How to Get What You Want in Every Negotiation
Negotiation is an everyday human interaction — a process that takes place when two or more people with different stance try to work together for a mutually beneficial result. This includes anything from an employee/employer discussing a pay rise, to a customer trying to get better deals, to a mother/son discussing leaving home. Negotiate happens all the time, but most rarely realize it. This is why negotiation skill is something that everyone should take up.
In a negotiation, compromise is key — each party will likely have to sacrifice something to get what they want — and they may not get all that they want. Negotiation without compromise will never work. Here I will help you get the best out of a negotiation without sacrificing too much benefit to please others.
Know the Other and Know Yourself
Identify your position.
This will make you strong yet flexible, and less susceptible to rash decision-making or influence from your counterpart, even when negotiations become intense.
- Specify your objectives. Envision what the ideal outcome will look like to you – be specific. Articulate what the conclusion to your negotiation is so you know how to work towards it. Now do a reality-check.
- Ask yourself – what might I need to sacrifice to get what I want? Categorize these items into what’s negotiable, and what isn’t. This helps you identify two important parameters: (i) your ideal outcome and (ii) your minimum acceptable outcome – the point at which you are no longer willing to negotiate.
- Prepare a backup action in the event that the negotiation does fail. Otherwise, you’ll be a weak negotiator, making regretful sacrifices under pressure in order to come to an agreement at any cost.
Identify their position.
Get as much information as possible about what your counterpart really wants. If you can understand what they truly value, you can offer them an appealing solution that also benefits you.
Both parties should disclose all of the points that are up for negotiation. When you both know what’s at stake, it becomes clearer where you can both benefit (a win-win scenario) and where some give-and-take will be necessary.
Say a disgruntled employee who used to be conscientious suddenly complains about her salary. At face value, your main options are to increase her pay for doing the same work or refuse and risk losing her. However, when you take the time to talk with her, you discover that it’s not really about the salary. She has high ambitions but was overlooked for a recent promotion opportunity. Then you can propose to support her to help her rise in the company.
Build Trust, Not Enemy
A key goal in any negotiation is to build trust. Earning trust helps you both during the negotiation and in the longer term.
Even with difficult negotiations, always be the party open to finding a mutually beneficial solution. Remain professional and follow the above steps, from preparation, to manoeuvring, to the negotiation’s conclusion.
Firstly, being professional gives you the edge in the process, as it encourages transparency and cooperation from your counterpart.

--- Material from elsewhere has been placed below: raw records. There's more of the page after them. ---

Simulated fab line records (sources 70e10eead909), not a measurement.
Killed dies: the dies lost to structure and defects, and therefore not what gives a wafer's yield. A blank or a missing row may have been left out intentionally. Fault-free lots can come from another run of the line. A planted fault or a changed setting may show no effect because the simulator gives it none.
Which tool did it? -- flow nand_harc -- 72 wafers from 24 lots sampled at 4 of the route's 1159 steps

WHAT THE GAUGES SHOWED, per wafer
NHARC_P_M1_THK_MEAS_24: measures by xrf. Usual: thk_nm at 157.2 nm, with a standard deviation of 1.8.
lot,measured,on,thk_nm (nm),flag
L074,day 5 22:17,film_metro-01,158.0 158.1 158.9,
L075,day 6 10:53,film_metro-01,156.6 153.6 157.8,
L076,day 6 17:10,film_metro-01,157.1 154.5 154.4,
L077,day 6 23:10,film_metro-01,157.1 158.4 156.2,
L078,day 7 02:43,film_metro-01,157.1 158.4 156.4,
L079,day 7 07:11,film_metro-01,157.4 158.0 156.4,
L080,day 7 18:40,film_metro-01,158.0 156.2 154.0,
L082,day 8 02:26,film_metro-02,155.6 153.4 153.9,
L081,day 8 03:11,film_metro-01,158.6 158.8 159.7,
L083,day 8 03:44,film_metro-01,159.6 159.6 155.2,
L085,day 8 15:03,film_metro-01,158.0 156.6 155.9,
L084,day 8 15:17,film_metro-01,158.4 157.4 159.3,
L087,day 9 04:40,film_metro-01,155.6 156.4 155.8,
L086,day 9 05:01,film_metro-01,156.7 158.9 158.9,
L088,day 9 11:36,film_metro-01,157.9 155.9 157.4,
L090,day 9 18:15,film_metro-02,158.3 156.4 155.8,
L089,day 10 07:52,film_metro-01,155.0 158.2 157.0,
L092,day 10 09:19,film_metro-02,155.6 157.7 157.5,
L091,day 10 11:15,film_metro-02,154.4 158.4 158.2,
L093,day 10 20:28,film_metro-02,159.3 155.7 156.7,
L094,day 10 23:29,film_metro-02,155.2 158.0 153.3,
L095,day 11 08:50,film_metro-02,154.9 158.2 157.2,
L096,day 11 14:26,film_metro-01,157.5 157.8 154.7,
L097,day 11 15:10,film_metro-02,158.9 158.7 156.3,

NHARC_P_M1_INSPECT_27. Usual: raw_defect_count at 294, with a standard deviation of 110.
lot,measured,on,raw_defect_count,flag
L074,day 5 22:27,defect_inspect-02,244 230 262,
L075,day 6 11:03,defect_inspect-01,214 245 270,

Secondly, even if you can’t come to an agreement in a particular negotiation, your counterpart will leave the encounter knowing that you are firm, flexible, clear, and honest. Worthy counterparts will return to you for future negotiations, and non-worthy opponents will realise that they need not try their luck with you.
Give Them Freedom
Prepare multiple give-and-take options. To give your counterpart the ability to choose is a powerful bargaining advantage to you.
Imagine you’re a parent who wants your toddler to eat more vegetables. Instead of repeatedly asking them to eat, and getting a ‘no’ as a response, you could prepare two different types of vegetables and ask them if they want to eat the broccoli or the peas.
Doing this reframes the options from ‘yes’ vs. ‘no’ into ‘this’ vs. ‘that’. Your toddler feels empowered because they’ve made an independent choice. And of course, since your goal was for them to eat more vegetables, ‘this’ vs. ‘that’ is really a disguised ‘yes’ vs. ‘yes’.
Be Silent About Your Sacrifices
Don’t reveal the value of your sacrifices. I’m not suggesting that you be dishonest. Keep matters straightforward because value is in the eye of the beholder.
A small sacrifice for you may be of great benefit to your counterpart. If you inadvertently reveal to them your most painful sacrifice, they’ll perceive that to be the thing of high value.
Offer low value sacrifices early in the negotiation as another way of showing goodwill. It helps to lower their defences and sets a cooperative tone. Similarly, package together several low value sacrifices to satisfy your counterpart.
Now imagine you’re going to a fishing region for your next family holiday. It’s further away than where you usually go for holidays, and isn’t quite as fun for children. After discussing it with the family, they’ve agreed to the holiday that you want. And you’ve agreed that you’ll (i) clean and tidy the car before you leave, (ii) do all the driving, (iii) take your 10-year old to the nearby zoo on two of the days away. This seems like a lot of work, but you enjoy driving, you need to tidy the car anyway to fit in your fishing gear, and you like spending time with your 10-year old.
Make Yours a Limited Edition
In other words, emphazise its value by informing your counterpart that your offer has a time limit. The goal is to get them to envision a possible future where your deal is no longer available to them. This should compel them to apply value to your offer in the present, and take action.
I have a friend, Michelle, who makes dresses. She agrees to make six dresses for a client (a boutique clothing store) at a discounted rate because it will solve a pressing cash-flow problem. However, she doesn’t apply a deadline to her offer. As a result, the client has achieved what he wanted in principle and doesn’t bother executing the deal for several weeks. Since then, Michelle has made sure that any deals she makes are strictly on the condition that her clients accept the offer within the week.
Delay, Delay, Delay
Don’t be too quick to respond, otherwise you may seem desperate. This may make your counterpart suspicious. Or a ruthless opponent may take advantage of your apparent desperation to close. Furthermore, the party who can afford to wait can increase their bargaining power.
Say you are really keen on a certain PA role and you know they’re keen to take you on, but their salary offer is lower than the minimum amount you’d accept. Instead of making a quick decision, emails them to say you’re not convinced, and that you’ll look at your options and let them know. Wait a few days, the HR will find you to ask if you’ve made your decision yet. If you say no, they may even raise their offer.
All’s Well That Ends Well
Keep the above tactics in mind and you will master every negotiation. Remember, negotiation requires compromise. The outcome of a negotiation should always be beneficial to both parties.